Question

A uniform rod AB of length 3r remains in equillibrium on a hemispherical bowl of radius r as shown .

Answer 1

since there is equilibrium between rid and bowl
First draw complete circle to the bowl.
Now make the diameter , through lower end , weight force line and one of the normal line at
othe end meet at a point on the circle D (let)
Now
by geometry rod divides angle made by rod with
horizontal and angle made by rod with diameter made by lower end and joining common
point equally.

After this we get an equation

2Rcos2@=1.5Rcos@
ie
2cos2@=1.5cos@
After solving this we get
cos@=0.92

Please mark me the brainliest!
Suhani
xx

Answer 2

Answer: cos⁻¹(0.92)

Explanation:

The forces acting on the rod are:

(i) Weight W of the rod acting vertically downwards from centre of gravity.
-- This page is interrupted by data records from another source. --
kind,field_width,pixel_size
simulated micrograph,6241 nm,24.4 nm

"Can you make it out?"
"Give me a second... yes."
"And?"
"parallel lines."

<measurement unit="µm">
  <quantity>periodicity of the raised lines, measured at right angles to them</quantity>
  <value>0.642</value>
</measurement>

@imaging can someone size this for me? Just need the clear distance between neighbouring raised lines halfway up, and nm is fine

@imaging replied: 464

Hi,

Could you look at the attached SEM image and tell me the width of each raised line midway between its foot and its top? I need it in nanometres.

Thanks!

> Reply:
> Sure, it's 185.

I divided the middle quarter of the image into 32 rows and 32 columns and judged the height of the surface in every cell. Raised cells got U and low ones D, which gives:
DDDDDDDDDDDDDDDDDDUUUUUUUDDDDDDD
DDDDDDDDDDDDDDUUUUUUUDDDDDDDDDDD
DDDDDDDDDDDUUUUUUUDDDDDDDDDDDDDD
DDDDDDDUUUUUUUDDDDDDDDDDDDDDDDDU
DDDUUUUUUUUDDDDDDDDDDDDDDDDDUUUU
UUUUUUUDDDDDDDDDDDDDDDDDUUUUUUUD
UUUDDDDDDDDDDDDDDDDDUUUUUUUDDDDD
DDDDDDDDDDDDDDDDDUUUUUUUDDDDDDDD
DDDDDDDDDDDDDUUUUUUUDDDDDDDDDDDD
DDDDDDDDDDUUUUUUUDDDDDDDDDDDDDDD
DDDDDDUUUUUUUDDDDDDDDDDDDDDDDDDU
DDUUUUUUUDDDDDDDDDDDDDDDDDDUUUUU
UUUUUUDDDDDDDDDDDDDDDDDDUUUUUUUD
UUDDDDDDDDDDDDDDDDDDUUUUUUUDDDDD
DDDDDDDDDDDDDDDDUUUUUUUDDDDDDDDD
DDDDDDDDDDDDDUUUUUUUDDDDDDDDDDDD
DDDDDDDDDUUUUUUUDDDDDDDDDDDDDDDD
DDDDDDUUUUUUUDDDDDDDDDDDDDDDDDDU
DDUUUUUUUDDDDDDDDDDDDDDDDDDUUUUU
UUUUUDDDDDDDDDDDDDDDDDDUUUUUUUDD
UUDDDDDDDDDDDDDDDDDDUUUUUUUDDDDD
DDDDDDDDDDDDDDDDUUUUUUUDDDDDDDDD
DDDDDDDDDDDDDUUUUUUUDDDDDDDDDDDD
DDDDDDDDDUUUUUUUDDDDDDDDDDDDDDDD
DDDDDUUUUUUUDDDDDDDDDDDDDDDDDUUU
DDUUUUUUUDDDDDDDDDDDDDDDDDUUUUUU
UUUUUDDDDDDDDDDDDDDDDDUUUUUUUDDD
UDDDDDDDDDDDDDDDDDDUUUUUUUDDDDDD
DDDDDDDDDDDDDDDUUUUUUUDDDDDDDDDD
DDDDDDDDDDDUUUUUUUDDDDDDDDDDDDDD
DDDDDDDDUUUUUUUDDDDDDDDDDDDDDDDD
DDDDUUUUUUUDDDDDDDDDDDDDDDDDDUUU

(ii) Reaction R at A acting normally at A i.e. along AO.

(iii) Reaction R’ at C acting at right angles to rod. For equilibrium of rod the three forces will be concurrent. By geometry, ∠OCA = ∠OAC = ∠GDC = θ

In Triangle GDC,

tan θ = GC/DC = (AC-AG)/DC or sinθ / cosθ = (2r cosθ - 1.5r)/2r sinθ

2 sin²θ = 2 cos²θ - 1.5 cosθ or

1 - cos²θ = cos²θ - 0.75 cosθ or

2 cos²θ - 0.75 cosθ - 1 = 0

on solving,

cosθ = 0.92 (using the +ve answer)